RALPH VAUGHAN WILLIAMS
Songs of Travel
The House of Life
Baritone
David Ireland
Piano
Claudio Marino Moretti
The collection Songs of Travel was composed by Ralph Vaughan Williams between 1905 and 1912 based on texts from the homonymous poetry collection by Robert Louis Stevenson. It is not a case that Stevenson’s works have a lot in common with that “travel poetry” which had inspired other composers, leading them to the same genre. Just as in Schubert’s renowned Die Shöne Müllerin and Winterreise, the songs tell in first person the adventures of a wayfarer. But in Stevenson’s writings the wayfarer is not victim of the circumstances and proceeds with determination, appreciating the beauty of the world. Such an aspect is represented quite effectively on a musical level, where it becomes the fulcre of a surprising vital impulse. Only in certain isolated moments Williams-Stevenson’s wayfarer shows a slight nostalgic sentiment regarding the past times, though quickly returning to the reaffirmation of beauty and its simple and temporary nature.

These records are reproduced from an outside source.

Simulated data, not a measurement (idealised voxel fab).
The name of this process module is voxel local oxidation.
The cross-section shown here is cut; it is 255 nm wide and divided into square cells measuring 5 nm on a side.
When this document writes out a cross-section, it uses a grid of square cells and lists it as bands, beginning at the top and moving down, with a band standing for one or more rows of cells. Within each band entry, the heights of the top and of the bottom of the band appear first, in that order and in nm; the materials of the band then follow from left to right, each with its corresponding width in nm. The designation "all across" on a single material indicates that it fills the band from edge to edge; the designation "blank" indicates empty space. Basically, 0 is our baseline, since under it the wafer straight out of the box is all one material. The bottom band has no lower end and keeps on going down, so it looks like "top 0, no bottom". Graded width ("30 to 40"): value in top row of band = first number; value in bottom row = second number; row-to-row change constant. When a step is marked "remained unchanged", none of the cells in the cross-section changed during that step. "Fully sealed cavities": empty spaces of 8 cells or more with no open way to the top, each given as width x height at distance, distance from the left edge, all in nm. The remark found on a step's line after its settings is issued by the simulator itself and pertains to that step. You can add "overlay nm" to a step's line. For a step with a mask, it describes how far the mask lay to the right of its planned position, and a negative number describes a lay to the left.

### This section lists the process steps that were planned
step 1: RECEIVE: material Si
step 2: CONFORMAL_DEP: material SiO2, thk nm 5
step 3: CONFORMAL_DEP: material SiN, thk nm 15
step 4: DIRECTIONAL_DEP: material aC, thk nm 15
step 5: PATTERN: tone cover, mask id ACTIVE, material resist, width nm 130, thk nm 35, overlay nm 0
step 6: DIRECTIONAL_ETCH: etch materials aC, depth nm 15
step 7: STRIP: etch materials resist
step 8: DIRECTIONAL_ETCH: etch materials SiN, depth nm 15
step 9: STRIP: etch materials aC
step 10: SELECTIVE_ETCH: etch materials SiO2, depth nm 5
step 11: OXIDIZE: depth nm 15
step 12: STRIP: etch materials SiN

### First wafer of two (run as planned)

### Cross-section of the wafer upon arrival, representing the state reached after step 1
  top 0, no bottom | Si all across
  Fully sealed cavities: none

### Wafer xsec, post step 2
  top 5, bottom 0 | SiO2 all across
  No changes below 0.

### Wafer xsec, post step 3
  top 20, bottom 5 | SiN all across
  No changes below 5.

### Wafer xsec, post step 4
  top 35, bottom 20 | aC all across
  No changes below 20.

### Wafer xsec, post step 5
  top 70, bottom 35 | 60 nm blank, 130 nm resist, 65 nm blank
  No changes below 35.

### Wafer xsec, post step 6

The collection The House of Life was written some years earlier based on works by Dante Gabriel Rossetti (also renowned as an illustrator and painter of the pre-Raphaelite school). This time, the theme is love. Each piece pays homage to the loved woman, almost idealized, whom the poet longs for. There are many literary – and therefore, musical – references to symbolist atmosphere of XIX century, with visions of great effect outlining love even in its shadows.
Vaughan Williams’ music lightly describes the poets’ words. Both collections present a research effort around the sounds of British folk and ancient music widely present in the composer’s catalogue, always accompanied by a refined writing influenced by the XIX-century German tradition, Maurice Ravel’s and Gabriel Fauré’s music.